Causal Constructicon and Annotation System

A semi-automated annotation system for high-precision extraction and graph generation of causal relationships using form-meaning pairings.

What is the Causal Constructicon?

Based on the theory of Construction Grammar, a Constructicon is a comprehensive lexicon of constructions that a speaker learns, remembers, and uses to generate and understand language. Every construction in this inventory is a conventionally learned pairing of a surface form and an associated meaning. In this case, we are focusing on the set of constructions that relate causes and effects in natural language.

What is the Annotation System?

The primary goal of this project is to develop a high-precision, deterministic, annotation system to identify and extract these causal constructions from text with a human in the loop. A manual annotation option allows users to pinpoint causal links that might have been missed and add new constructions to the inventory. The resulting annotations can then be transformed into a graph, or used as training data for machine learning pipelines. As a case study, we are using accident reports from the National Transportation Safety Bureau, as they are rich with causal links.

Prerequisites

C++ Dependencies:

C++17 Compiler: Use a compatible compiler (e.g., g++ 7+ or clang 5+).
JSON Header: Make sure that you have the json.hpp in the project directory.

Python Dependencies:

Install the required Python packages for the CSV to RDF graph generator:

pip install pandas rdflib

Quick Start

# compile the constructicon and annotator
g++ -std=c++17 -o annotator constructicon-simple.cpp

# run the annotator
./annotator

Initialization

The system automatically initializes when you compile and run the program:

Constructicon Initialization: Loads all causal constructions and regex patterns from constructions.h and patterns.h
Annotator Initialization: Loads accident records from cleaned_data.json
Static Initializers: The ConstructiconInitializer and AnnotatorInitializer objects run automatically at program start

Input Files

cleaned_data.json - sample text from NTSB accident reports
constructions.h - 152 causal constructions
patterns.h - 96 regex patterns for matching (omitting noisy triggers)
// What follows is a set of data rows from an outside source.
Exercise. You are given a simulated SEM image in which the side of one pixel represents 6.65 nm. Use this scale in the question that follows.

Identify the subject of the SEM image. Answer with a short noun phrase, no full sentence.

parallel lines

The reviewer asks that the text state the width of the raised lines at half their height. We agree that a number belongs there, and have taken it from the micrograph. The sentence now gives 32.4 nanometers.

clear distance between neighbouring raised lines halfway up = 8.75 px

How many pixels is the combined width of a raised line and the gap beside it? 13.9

Checking Data Loading and Progress

The minimal_checker utility shows what data has been loaded and the number of records processed so far:

# compile the checker
g++ -std=c++17 -o minimal_checker minimal_checker.cpp constructicon-simple.cpp

# run the checker
./minimal_checker

Data Structures

CausalConstruction

struct CausalConstruction {
    std::string id;                // unique ID for a construction, e.g. "C001", "C146"
    CausalDegree degree;           // Facilitate or Inhibit, depending on polarity
    CausalOrder order;             // CE (cause -> effect) or EC (effect -> cause)
    std::string trigger_template;  // trigger in context of the construction
    std::string example;           // example of the construction in context
};

CausalPattern

struct CausalPattern {
    std::string description;       // human-readable description of the construction in context
    std::regex pattern;            // regular expression, e.g. std::regex(R"(\bis\s+why\b)", std::regex::icase)
    std::vector<std::string> ids;  // one or multiple Construction IDs, e.g. {"C146"}
    ParseMethod parse_method;      // parse method used for pattern matching: FullAuto, SemiAuto, or Manual
};

Record

struct Record {
    int recordID;                  // NTSB accident record ID, e.g. 193383
    std::string probableCause;     // NTSB probable cause statement following an investigation.
};

AnnotationEntry

struct AnnotationEntry {
    std::string constructionID;    // Construction ID, e.g. "C146"
    int recordID;                  // Record ID, e.g. 193383
    std::string trigger;           // word, phrase, or pattern that evokes a construction, e.g. "due to"
    std::string cause;             // span of text that encompasses the cause associated with the connector
    std::string effect;            // span of text that encompasses the effect associated with the connector
    AnnotationStatus status;       // verification status: Verified, Candidate, Rejected, or Unknown
    ParseMethod parse_method;      // annotator sets the parse method: FullAuto, SemiAuto, or Manual
};

These structures are all contained in vectors:

std::initializer_list<CausalConstruction> constructions

std::initializer_list<CausalPattern> patterns

std::vector<Record> records

std::vector<AnnotationEntry> annotations

Annotation Process

Pattern matching - System finds potential causal connectors using regex patterns
User validation - Review each match, label cause/effect spans
Manual entry - Add connectors missed by automatic matching
Progress tracking - Resume where you left off using progress.txt

Terminal Colors

During annotation in the terminal, triggers are highlighted with ANSI escape colors:

🔴 Red (Rejected): User-rejected match
🟡 Yellow (Candidate): Potential match found by pattern search
🟢 Green (Verified): Confirmed causal connector

When a match is found, it is highlighted in yellow to show that it is a candidate. If the user confirms that it is valid, it changes to green. If the user rejects it, it turns to red. These colors help visually track progress while working in one record.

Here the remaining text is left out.